Diaspora by Design: Migration, Mills and Interiors
Lead Research Organisation:
UNIVERSITY OF EXETER
Department Name: Languages, Cultures and Visual Studies
Abstract
By the end of the nineteenth century, textile mills were ubiquitous in industrial regions throughout the Global North. While the wider cultural, economic and political implications of these mills have led directly to the establishment of the history of design as a discipline, to date there has been little to no attention paid to their diasporic communities, and how migrant experiences shaped practices of modern interior design. By focusing on the regional working-class cities of Bradford, Paterson and Bad Vöslau, this project, led by Dr Sabrina Rahman (University of Exeter), will uncover the relationship between vernacular and global interior design. Situated within the fields of design history, social history and diaspora studies, the research and its associated development and engagement activities deploy an intersectional approach in order to consider how new approaches to vernacular design developed through processes of migration and acculturation.
The project draws on the fellow's experiences of community-engaged, movement-based embodied research in a range of academic and curatorial contexts, based on accessible, creative movement practices in a supportive environment. It will allow her to develop her profile as a leader in facilitating new methodologies that bring together academic and wider public communities. This will be the focus of a series of on-site meetings in West Yorkshire, Northern New Jersey and Lower Austria, as well as the delivery of three site-specific workshops that will feature accessible activities centred around a multisensory experience of everyday life in the diaspora. These will be co-delivered by the fellow and three movement-based practitioners with intimate local knowledge of the diasporic cultures and histories that emerged from the context of working in textile mills.
What connects South Asian diaspora communities in West Yorkshire to the Italian and Jewish diasporas of Northern New Jersey, and the Eastern European and Balkan communities of Lower Austria? How do the historical working environments in industrial textile mills relate to the design of everyday life in these multiple diasporas, ranging from homes to local cultural centres, restaurants and shops? How can practices of community engagement today empower members of these diasporas to craft meaningful histories that do not exist within design archives and institutionalised narratives of migrant and economic history, but rather privilege lived experience and alternative ways of knowing, doing and being?
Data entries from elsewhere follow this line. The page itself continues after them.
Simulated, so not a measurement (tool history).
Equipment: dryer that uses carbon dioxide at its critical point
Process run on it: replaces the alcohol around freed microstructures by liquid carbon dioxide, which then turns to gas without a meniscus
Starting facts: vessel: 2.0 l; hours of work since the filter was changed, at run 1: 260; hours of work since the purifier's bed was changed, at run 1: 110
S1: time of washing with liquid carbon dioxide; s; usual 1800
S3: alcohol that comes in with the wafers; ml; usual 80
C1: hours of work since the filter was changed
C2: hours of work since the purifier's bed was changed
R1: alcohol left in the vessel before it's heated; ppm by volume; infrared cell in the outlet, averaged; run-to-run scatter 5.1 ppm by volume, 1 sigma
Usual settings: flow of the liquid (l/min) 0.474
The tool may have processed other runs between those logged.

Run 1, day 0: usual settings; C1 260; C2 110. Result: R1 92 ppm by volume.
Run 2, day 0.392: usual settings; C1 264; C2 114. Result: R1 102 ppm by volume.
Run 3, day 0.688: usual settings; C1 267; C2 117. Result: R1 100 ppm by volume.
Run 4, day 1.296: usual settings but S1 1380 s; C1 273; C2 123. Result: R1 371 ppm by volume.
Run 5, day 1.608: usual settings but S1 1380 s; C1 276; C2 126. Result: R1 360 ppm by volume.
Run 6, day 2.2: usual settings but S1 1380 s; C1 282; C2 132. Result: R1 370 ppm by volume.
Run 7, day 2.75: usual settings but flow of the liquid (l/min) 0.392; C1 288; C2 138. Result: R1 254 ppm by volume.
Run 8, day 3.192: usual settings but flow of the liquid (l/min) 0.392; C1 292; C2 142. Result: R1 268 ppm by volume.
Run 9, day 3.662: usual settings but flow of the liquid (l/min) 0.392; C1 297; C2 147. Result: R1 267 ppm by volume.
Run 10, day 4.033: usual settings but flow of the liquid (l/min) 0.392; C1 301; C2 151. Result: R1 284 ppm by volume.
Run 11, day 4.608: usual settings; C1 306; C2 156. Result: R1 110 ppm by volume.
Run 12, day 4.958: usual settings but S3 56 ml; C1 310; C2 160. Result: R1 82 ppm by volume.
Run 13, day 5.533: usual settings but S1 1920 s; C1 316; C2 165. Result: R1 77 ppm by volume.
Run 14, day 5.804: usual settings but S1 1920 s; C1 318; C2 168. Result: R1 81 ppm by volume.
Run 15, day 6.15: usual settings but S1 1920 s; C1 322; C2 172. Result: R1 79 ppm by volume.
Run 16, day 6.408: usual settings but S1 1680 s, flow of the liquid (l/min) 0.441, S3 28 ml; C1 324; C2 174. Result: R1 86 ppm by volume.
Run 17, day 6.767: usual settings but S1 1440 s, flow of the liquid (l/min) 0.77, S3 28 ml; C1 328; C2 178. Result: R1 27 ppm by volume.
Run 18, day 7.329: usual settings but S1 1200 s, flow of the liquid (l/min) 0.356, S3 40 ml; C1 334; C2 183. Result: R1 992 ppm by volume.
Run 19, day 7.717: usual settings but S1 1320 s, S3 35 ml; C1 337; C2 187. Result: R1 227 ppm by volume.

The fellowship seeks to nuance recent developments in the decolonisation of research in design across the disciplines-whether it be the study of social design in addressing minoritised histories and perspectives, or the application of design thinking as a path towards more equitable collaboration across communities. The risk with these more widespread interests in decolonial design processes is that the narratives continue to be shaped and thereby colonised by dominant voices. "Diaspora by Design: Migration, Mills and Interiors" thereby seeks to offer alternative practices and narratives in addressing fundamental issues in the field of design history. It does so by focusing on an engagement with participants belonging to distinctive diasporas, who have been working through their own practices of interior design in relation to the legacy of labour in industrial textile mills, in order to express collective approaches to lived experience that have not yet been formally documented. This project will offer a platform for these stories to be told in an empowered manner, through oral, textual and visual means, whilst forming the basis of an embodied methodology for the benefit of an interdisciplinary and international group of researchers.
The project draws on the fellow's experiences of community-engaged, movement-based embodied research in a range of academic and curatorial contexts, based on accessible, creative movement practices in a supportive environment. It will allow her to develop her profile as a leader in facilitating new methodologies that bring together academic and wider public communities. This will be the focus of a series of on-site meetings in West Yorkshire, Northern New Jersey and Lower Austria, as well as the delivery of three site-specific workshops that will feature accessible activities centred around a multisensory experience of everyday life in the diaspora. These will be co-delivered by the fellow and three movement-based practitioners with intimate local knowledge of the diasporic cultures and histories that emerged from the context of working in textile mills.
What connects South Asian diaspora communities in West Yorkshire to the Italian and Jewish diasporas of Northern New Jersey, and the Eastern European and Balkan communities of Lower Austria? How do the historical working environments in industrial textile mills relate to the design of everyday life in these multiple diasporas, ranging from homes to local cultural centres, restaurants and shops? How can practices of community engagement today empower members of these diasporas to craft meaningful histories that do not exist within design archives and institutionalised narratives of migrant and economic history, but rather privilege lived experience and alternative ways of knowing, doing and being?
The fellowship seeks to nuance recent developments in the decolonisation of research in design across the disciplines-whether it be the study of social design in addressing minoritised histories and perspectives, or the application of design thinking as a path towards more equitable collaboration across communities. The risk with these more widespread interests in decolonial design processes is that the narratives continue to be shaped and thereby colonised by dominant voices. "Diaspora by Design: Migration, Mills and Interiors" thereby seeks to offer alternative practices and narratives in addressing fundamental issues in the field of design history. It does so by focusing on an engagement with participants belonging to distinctive diasporas, who have been working through their own practices of interior design in relation to the legacy of labour in industrial textile mills, in order to express collective approaches to lived experience that have not yet been formally documented. This project will offer a platform for these stories to be told in an empowered manner, through oral, textual and visual means, whilst forming the basis of an embodied methodology for the benefit of an interdisciplinary and international group of researchers.